Given:$\mathrm{K}_{\mathrm{w}}=9.6 \times 10^{-14} \mathrm{M}^{2}$
As we know that,
for a neutral solution,
$\left[\mathrm{H}_{3} \mathrm{O}^{+}\right]=\left[\mathrm{OH}^{-}\right]$
Now,
$\mathrm{K}_{\mathrm{w}}=\left[\mathrm{H}_{3} \mathrm{O}^{+}\right] \times\left[\mathrm{OH}^{-}\right]$
$\Rightarrow \mathrm{K}_{\mathrm{w}}=\left[\mathrm{H}_{3} \mathrm{O}^{+}\right]^{2}\left(\because\left[\mathrm{H}_{3} \mathrm{O}^{+}\right]=\left[\mathrm{OH}^{-}\right]\right)$
$\Rightarrow\left[\mathrm{H}_{3} \mathrm{O}^{+}\right]^{2}=9.6 \times 10^{-14}$
$\Rightarrow\left[\mathrm{H}_{3} \mathrm{O}^{+}\right]=\sqrt{9.6 \times 10^{-14}} \approx 3.1 \times 10^{-7}$
Hence at $60^{\circ} \mathrm{C}$, for a neutral aqueous solution, the $\left[\mathrm{H}_{3} \mathrm{O}^{+}\right]$ is $3.1 \times 10^{-7}$.

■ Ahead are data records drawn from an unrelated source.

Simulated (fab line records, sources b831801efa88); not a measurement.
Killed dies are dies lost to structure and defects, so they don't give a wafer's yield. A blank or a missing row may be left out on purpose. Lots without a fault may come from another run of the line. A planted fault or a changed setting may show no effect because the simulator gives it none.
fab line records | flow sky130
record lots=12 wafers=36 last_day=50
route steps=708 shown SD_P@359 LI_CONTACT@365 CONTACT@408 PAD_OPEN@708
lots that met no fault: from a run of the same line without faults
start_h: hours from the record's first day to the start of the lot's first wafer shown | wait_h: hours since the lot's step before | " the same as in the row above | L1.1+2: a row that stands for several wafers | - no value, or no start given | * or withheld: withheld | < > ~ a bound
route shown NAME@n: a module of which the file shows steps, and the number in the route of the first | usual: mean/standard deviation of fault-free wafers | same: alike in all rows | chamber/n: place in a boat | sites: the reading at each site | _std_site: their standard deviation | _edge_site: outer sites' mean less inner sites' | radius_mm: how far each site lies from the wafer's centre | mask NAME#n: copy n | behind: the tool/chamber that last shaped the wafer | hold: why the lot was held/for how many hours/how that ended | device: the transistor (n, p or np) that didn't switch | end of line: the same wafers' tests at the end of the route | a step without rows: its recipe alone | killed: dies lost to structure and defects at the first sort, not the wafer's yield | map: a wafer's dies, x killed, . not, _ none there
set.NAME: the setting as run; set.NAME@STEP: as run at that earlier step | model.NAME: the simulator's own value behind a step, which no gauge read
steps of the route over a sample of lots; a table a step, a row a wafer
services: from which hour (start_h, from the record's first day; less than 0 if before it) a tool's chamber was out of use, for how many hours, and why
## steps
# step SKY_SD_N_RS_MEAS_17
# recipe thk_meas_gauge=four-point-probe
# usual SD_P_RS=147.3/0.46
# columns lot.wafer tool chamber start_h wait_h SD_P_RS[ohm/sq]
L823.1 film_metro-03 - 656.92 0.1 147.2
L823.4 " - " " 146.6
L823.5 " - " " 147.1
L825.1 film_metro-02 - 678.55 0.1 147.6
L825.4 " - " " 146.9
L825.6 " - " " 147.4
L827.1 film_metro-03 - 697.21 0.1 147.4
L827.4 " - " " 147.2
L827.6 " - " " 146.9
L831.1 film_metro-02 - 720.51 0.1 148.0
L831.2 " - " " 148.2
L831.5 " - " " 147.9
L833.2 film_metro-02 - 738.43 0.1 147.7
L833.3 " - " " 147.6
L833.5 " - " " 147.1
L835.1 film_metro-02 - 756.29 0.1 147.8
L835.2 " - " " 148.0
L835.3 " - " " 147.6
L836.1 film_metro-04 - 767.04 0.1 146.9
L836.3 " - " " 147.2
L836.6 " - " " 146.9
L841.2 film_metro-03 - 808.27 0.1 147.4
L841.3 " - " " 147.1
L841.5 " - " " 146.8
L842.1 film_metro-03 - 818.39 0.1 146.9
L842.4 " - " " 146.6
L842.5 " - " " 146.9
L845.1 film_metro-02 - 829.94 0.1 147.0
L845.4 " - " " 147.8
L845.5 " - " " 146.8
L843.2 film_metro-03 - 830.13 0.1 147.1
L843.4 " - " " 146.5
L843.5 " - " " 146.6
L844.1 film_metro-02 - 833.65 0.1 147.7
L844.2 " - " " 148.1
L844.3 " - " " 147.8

Now, pH of the neutral solution-
$\mathrm{pH}=-\log \left[\mathrm{H}_{3} \mathrm{O}^{+}\right]$
$\mathrm{pH}=-\log \left(3.1 \times 10^{7}\right)$
$\Rightarrow \mathrm{pH}=(7-\log (3.1))=6.51$
since pH of a neutral solution is less than 7 , the aqueous solution with a $\mathrm{pH}=7$ is basic in nature.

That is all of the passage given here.